It seems to me that America has yet to make up its mind.
Devoting much of his text to Gorbachev's biography, Rhodes makes a convincing case for the last Soviet General Secretary's seriousness about replacing the nuclear arms race with a commitment to "common security." Gorbachev recognized that the construction of larger and more destructive nuclear arsenals only contributed to the bankruptcy and sclerosis of the Soviet Union. To reform the system—to create a more open, vibrant and effective socialist society—he needed to redistribute resources and talent to address civilian needs. Gorbachev also wanted to draw on scientific and economic cooperation with his West European neighbors rather than engage in military conflict with them. For all of these reasons, early in his tenure as general secretary he became a sincere advocate of seriously reducing, and perhaps eliminating, nuclear arsenals. Rhodes quotes a public letter from Gorbachev to Reagan, released in January 1986, in which Gorbachev proposed "a concrete program, calculated for a precisely determined period of time, for the complete liquidation of nuclear weapons throughout the world . . . within the next fifteen years, before the end of the present century."
Rhodes shows that the Reagan administration, like every American administration after the Second World War, failed to embrace bold measures for nuclear disarmament. Reagan personally favored the elimination of these weapons, but he continued to advocate a policy of American military superiority. He also refused to compromise his vision of a space-based nuclear shield—the Strategic Defense Initiative (SDI). Rhodes repeats the conventional criticism of SDI:
Strategic defense was a dream, a fantasy, an uninformed winner-take-all bet that American technology could make miracles happen if only a sufficiently committed leader stepped forward to offer support and run interference. It was a fond wish. . . .
And if wishes were horses, beggars would ride.
Reagan was surely naive, but so is Rhodes in many of his historical assessments. Throughout the book he blames the United States disproportionately for Cold War tensions and the spiraling of the nuclear arms race. Many other authors have pointed to missed American opportunities for negotiation and disarmament, but the Soviet Union and other international actors—particularly China and France—are noticeably passive in Rhodes's narrative. They all seem to follow the United States. This U.S.-centered approach neglects the extensive scholarship published in the past decade that documents Soviet aggression, especially in the 1960s and 1970s. Soviet military maneuvers and interventions, according to this impressive body of research, contributed to strategic insecurity, nuclear tensions and American overreactions. Chinese and French efforts to escape superpower dominance of the international system also furthered Soviet and American insecurities.

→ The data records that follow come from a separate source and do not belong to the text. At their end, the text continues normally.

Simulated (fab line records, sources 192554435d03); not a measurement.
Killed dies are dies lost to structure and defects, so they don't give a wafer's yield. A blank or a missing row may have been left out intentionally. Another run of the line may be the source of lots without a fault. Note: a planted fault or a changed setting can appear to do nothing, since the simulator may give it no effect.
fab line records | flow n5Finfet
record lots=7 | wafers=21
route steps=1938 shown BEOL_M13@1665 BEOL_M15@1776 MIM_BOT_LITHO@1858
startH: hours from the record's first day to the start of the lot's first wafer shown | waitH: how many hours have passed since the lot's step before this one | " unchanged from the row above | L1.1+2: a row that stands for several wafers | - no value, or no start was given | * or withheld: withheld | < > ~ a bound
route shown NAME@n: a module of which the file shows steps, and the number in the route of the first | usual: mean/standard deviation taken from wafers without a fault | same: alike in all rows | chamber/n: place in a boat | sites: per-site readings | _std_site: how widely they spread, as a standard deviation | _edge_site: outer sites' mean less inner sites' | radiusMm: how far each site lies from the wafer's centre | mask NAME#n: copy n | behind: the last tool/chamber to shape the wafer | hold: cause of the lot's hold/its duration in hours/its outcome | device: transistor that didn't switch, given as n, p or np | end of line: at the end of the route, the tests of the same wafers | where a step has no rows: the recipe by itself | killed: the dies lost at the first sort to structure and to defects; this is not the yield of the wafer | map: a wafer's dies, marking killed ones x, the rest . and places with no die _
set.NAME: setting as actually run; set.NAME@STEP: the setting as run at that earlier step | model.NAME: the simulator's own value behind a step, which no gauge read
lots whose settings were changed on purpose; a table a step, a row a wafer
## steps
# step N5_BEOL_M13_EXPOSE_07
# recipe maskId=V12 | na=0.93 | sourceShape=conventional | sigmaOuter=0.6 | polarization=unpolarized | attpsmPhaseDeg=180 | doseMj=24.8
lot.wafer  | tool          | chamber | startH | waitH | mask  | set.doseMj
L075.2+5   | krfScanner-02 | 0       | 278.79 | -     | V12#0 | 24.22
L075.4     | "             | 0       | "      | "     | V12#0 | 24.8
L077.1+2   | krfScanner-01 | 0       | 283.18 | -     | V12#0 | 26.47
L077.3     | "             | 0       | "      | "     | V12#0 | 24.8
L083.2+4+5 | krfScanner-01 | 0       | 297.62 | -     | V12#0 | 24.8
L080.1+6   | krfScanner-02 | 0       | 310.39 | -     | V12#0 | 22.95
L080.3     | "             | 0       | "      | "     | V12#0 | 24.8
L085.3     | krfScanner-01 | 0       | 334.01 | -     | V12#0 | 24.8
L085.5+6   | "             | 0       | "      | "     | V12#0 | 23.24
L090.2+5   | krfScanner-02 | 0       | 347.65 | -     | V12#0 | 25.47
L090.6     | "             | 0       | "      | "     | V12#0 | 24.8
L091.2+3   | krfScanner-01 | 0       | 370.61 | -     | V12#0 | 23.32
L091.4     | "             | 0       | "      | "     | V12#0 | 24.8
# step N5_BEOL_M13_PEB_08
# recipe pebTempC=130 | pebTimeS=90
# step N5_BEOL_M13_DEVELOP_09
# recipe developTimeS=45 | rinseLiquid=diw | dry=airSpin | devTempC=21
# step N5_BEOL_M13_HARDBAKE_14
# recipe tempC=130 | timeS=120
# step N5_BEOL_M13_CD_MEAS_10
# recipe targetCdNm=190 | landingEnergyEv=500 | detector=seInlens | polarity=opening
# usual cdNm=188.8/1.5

In a history of the arms race that fills more than 300 pages of text, Rhodes devotes less than two pages to the Cuban Missile Crisis. He depicts Soviet leader Nikita Khrushchev, and the Soviet leadership as a whole, as defensive in their efforts to redress the strategic imbalance in nuclear-delivery vehicles. Although there is some truth to this assessment, it fails to take into account the enthusiasm, the belligerence and even the utopianism that accompanied Khrushchev's rational, but also reckless, decision to station nuclear weapons on an island so far from traditional areas of Soviet interest and so close to the United States. Washington's successful efforts to force the removal of the Soviet missiles surely humiliated Khrushchev, as Rhodes writes, but the experience also fueled American anxieties about Soviet and Cuban aggression, especially outside of Europe. Two years later, when President Lyndon Johnson confronted a series of difficult decisions surrounding the future of South Vietnam, he believed he had to "stand strong" in Southeast Asia, as John Kennedy had in Cuba, for both political and strategic reasons. American belligerence had its internal sources, but it was also a reaction—a reasonable one at the time—to Soviet moves.
The same could be said of the U.S. stance in the 1970s, when Moscow participated in a string of military interventions in Angola, Ethiopia and Afghanistan, among other places. Rhodes savages Richard Perle and other people he refers to as "conservatives"—including some in the Democratic Party—for exaggerating the Soviet threat. From a post-Cold War perspective, this argument is persuasive. It does not, however, account for the serious and legitimate anxieties that American policy makers felt at the time. In the aftermath of the fall of Saigon and the Soviet nuclear buildup of the 1970s—including greatly expanded capabilities for delivering warheads between continents—it reasonably appeared to some observers that Moscow was on the march. Hawkish conservatives such as Perle were not the only people who called for a military response to Soviet aggression in the 1970s. Even President Jimmy Carter, a skeptic of the value of nuclear weapons and an advocate of détente, believed that Moscow's interventions required a strong American response. Reacting to new Soviet rocket deployments in Eastern Europe, Carter authorized the placement of American intermediate-range, nuclear-armed missiles—the Cruise and Pershing systems—on the western half of the continent. As in other decades, the American nuclear buildup of the 1970s and 1980s was deeply influenced by Soviet actions. Rhodes distorts our understanding of the period in his polemical attack on conservative (or neoconservative) policy makers.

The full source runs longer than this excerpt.